Buy SYNC @ $2.57

Synacor Inc. (NASDAQ–SYNC)

Valuation-$$6.39
Price December 17, 2013-$2.57

We have been following SYNC for about a year now. While we have traded it a few times over the past year, we never bothered to recommend it, or hold it very long. But when Mindspeed got taken over last month for a 66% premium we were angry because we had traded it also a few times, but were not in it when it got taken over. So despite the fact they we have been doing way more selling than buying lately due to the frothy markets, we think this is a good situation. Plus we have been a bit derelict in not recommending several other stocks we have bought-and sold like GSB, INFU and SLTM (which got a 40% premium takeover offer on Monday).

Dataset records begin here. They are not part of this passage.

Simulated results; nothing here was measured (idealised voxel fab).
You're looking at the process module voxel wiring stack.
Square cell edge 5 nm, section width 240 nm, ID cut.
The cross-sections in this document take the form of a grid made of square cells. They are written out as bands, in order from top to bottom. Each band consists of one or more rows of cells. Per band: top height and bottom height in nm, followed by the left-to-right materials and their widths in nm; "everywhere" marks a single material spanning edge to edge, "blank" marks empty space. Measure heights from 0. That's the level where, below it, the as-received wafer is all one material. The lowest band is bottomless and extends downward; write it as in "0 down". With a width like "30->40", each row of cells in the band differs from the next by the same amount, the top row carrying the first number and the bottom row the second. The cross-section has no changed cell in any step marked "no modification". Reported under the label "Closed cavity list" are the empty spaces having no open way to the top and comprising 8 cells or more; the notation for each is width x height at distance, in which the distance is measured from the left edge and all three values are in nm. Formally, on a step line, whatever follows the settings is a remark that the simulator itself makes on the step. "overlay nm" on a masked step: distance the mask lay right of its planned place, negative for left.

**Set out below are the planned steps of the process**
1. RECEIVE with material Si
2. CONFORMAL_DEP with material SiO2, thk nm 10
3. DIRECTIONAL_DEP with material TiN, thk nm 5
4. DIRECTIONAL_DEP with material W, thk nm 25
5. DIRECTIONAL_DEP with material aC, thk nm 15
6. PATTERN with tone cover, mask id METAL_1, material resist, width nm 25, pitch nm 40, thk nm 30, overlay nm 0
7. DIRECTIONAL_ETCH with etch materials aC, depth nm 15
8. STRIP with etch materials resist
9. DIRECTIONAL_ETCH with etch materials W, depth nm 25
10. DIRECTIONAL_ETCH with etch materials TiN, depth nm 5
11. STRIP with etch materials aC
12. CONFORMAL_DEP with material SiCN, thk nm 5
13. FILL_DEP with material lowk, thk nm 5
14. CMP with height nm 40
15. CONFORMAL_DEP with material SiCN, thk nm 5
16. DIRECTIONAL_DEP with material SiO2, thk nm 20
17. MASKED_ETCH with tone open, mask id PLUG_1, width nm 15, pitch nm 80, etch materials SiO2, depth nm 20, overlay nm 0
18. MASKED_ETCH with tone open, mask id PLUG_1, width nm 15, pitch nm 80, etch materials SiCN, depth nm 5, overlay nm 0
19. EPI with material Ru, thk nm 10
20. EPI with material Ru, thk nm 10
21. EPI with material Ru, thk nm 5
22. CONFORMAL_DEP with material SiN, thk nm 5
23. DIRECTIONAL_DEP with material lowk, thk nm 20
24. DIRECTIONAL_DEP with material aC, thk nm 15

Trading at only 43% of our valuation and with 50% of its market cap in cash ($1.27 a share) we think this is a BUY.

Their latest quarterly results weren’t stellar, but not bad either. Sales were $26.6 million down from $28.3 last year. But Q4 sales are expected to be $28 to $29 million. They reported a loss of $.1 million compared to a loss of $.2 million last year (excluding stock based compensation) so they are not burning cash.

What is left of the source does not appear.